Admittedly, much of this increase in sales has been in direct response to the foreign policy misadventures of the previous administration. But this gets at a key point: unlike, say, jet fighters, helicopters, or guided missiles, small arms are low-maintenance, incredibly cheap, and easy to store, transfer, and conceal. Thus, they tend to wander from the hands of a given allied nation’s establishment “arms bourgeoisie”. Small arms are easily seized and turned to new uses. After all, the lethality of ISIS fighters in Syria and Iraq has been dramatically magnified by their possession of thousands of M-16s and M-4s that the US originally sold to the Iraqi army. Some of these are now available for sale to the highest bidder, on Iraqi Facebook groups.

Meanwhile, back home, debates over guns in the US have become inextricably mingled with debates over terrorism, but in a typically blinkered way. Democrats cudgel Republicans with the image of AR-15-wielding mass shooters pledging allegiance to ISIS (despite those shooters’ inevitably all-too-American profile). Senators Chris Murphy, Elizabeth Warren, and Harry Reid have all co-signed the allegation that the GOP “wants to sell weapons to ISIS,” but ISIS, in the Middle East at least, has had little problem acquiring US arms. What matters for political purposes is pandering to the fear that “ISIS” will acquire arms here.
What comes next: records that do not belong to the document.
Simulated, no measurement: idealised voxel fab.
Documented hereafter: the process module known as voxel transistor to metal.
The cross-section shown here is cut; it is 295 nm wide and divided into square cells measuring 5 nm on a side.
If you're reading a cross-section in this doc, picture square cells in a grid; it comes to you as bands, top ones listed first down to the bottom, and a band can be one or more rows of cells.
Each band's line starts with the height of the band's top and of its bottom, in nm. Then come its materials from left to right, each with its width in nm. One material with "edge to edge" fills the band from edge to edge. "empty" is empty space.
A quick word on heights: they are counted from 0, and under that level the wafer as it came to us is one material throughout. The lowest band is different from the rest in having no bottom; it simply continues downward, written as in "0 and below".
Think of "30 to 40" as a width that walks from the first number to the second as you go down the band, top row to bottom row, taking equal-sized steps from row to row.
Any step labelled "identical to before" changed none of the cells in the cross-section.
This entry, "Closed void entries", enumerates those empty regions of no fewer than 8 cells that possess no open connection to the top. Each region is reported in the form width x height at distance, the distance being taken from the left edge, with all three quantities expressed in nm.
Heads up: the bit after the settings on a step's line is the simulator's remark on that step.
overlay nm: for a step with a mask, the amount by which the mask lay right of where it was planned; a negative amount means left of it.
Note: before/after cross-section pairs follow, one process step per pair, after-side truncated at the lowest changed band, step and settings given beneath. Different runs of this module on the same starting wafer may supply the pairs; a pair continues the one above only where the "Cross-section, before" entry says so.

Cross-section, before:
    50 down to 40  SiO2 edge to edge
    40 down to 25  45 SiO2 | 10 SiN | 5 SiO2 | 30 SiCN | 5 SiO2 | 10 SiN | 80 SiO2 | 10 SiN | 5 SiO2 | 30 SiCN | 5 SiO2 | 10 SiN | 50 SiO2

For her part, Hillary Clinton has called for a renewed Assault Weapons Ban, to keep “weapons of war off our streets.” She has also backed a lawsuit by the families of Sandy Hook shooting victims against Remington Arms, whom, the suit alleges, marketed the AR-variant used in the massacre “in a militaristic fashion.” Of course, in her role as Secretary of State, Senator Clinton approved the sale of thousands of assault rifles to our “partners” in Iraq and Afghanistan, including a 2011 contract of $4.2 million for Remington specifically. The outrage is over whose “streets” such weapons wind up on, and where the “militarism” of the arms industry comes to roost.

All of this means that connections between America’s implication in violence abroad and violence at home are foreclosed from the get-go; the more troubling answers to the question of how “a weapon used in Vietnam and streets of Fallujah” ended up in an elementary school Connecticut are easily deferred when blame can be tidily left at the door of a single manufacturer. But we shouldn’t be surprised. The American capacity to wash our hands of blood while simultaneously pointing fingers is nonpareil; when it comes to small arms, our exceptionalism is so much NIMBYism. Not on “our” streets – but yes, by all means, on yours.